Synthetic data is used in a variety of fields as a filter for information that would otherwise compromise the confidentiality of particular aspects of the data. In many sensitive applications, datasets theoretically exist but cannot be released to the general public; synthetic data sidesteps the privacy issues that arise from using real consumer information without permission or compensation.

Usefulness

Synthetic data is generated to meet specific needs or certain conditions that may not be found in the original, real data. One of the hurdles in applying up-to-date machine learning approaches for complex scientific tasks is the scarcity of labeled data, a gap effectively bridged by the use of synthetic data, which closely replicates real experimental data. This can be useful when designing many systems, from simulations based on theoretical value, to database processors, etc. This helps detect and solve unexpected issues such as information processing limitations. Synthetic data are often generated to represent the authentic data and allows a baseline to be set. Another benefit of synthetic data is to protect the privacy and confidentiality of authentic data, while still allowing for use in testing systems.

A science article's abstract, quoted below, describes software that generates synthetic data for testing fraud detection systems. "This enables us to create realistic behavior profiles for users and attackers. The data is used to train the fraud detection system itself, thus creating the necessary adaptation of the system to a specific environment." In defense and military contexts, synthetic data is seen as a potentially valuable tool to develop and improve complex AI systems, particularly in contexts where high-quality real-world data is scarce. At the same time, synthetic data together with the testing approach can give the ability to model

History

Scientific modelling of physical systems, which allows to run simulations in which one can estimate/compute/generate datapoints that haven't been observed in actual reality, has a long history that runs concurrent with the history of physics itself. For example, research into synthesis of audio and voice can be traced back to the 1930s and before, driven forward by the developments of e.g. the telephone and audio recording. Digitization gave rise to software synthesizers from the 1970s onwards.
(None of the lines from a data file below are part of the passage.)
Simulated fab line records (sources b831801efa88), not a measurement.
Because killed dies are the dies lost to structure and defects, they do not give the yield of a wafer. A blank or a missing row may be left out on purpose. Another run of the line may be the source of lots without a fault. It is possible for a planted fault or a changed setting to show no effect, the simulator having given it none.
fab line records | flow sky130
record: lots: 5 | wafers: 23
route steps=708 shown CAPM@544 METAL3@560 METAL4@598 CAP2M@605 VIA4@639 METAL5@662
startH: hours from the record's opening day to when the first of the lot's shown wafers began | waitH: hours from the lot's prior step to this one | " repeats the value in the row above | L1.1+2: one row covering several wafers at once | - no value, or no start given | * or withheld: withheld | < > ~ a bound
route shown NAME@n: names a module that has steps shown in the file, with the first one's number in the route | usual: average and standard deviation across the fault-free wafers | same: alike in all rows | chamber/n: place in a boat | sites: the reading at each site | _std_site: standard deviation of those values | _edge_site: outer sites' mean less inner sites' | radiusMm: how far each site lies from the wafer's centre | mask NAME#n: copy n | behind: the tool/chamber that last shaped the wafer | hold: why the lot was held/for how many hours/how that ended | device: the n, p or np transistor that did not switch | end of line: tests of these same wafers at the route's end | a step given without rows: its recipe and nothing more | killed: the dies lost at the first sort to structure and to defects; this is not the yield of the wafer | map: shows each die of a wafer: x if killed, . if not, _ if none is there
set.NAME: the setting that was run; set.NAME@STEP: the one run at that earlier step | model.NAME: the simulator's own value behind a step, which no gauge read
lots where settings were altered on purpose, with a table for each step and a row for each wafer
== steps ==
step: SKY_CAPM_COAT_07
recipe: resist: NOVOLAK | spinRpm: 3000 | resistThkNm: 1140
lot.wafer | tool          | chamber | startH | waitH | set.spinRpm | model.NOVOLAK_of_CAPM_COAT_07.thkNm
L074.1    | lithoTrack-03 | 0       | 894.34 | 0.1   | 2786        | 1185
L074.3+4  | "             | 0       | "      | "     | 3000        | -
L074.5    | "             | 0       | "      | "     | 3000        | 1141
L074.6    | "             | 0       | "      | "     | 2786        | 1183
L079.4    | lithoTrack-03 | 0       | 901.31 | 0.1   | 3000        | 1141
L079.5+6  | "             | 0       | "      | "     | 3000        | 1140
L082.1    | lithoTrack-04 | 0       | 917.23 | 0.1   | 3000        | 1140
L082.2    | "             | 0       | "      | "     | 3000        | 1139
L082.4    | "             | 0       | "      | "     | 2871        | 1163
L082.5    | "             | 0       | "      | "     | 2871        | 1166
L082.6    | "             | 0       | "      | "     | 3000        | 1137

In the context of privacy-preserving statistical analysis, in 1993, the idea of original fully synthetic data was created by Rubin. Rubin originally designed this to synthesize the Decennial Census long form responses for the short form households. He then released samples that did not include any actual long form records - in this he preserved anonymity of the household. Later that year, the idea of original partially synthetic data was created by Little. Little used this idea to synthesize the sensitive values on the public use file.

A 1993 work fitted a statistical model to 60,000 MNIST digits, then it was used to generate over 1 million examples. Those were used to train a LeNet-4 to reach state of the art performance.

In 1994, Fienberg came up with the idea of critical refinement, in which he used a parametric posterior predictive distribution (instead of a Bayes bootstrap) to do the sampling. Later, other important contributors to the development of synthetic data generation were Trivellore Raghunathan, Jerry Reiter, Donald Rubin, John M. Abowd, and Jim Woodcock. Collectively they came up with a solution for how to treat partially synthetic data with missing data. Similarly they came up with the technique of Sequential Regression Multivariate Imputation.

Calculations

Researchers test the framework on synthetic data, which is "the only source of ground truth on which they can objectively assess the performance of their algorithms".

Synthetic data can be generated through the use of random lines, having different orientations and starting positions. Datasets can get fairly complicated. A more complicated dataset can be generated by using a synthesizer build. To create a synthesizer build, first use the original data to create a model or equation that fits the data the best. This model or equation will be called a synthesizer build. This build can be used to generate more data.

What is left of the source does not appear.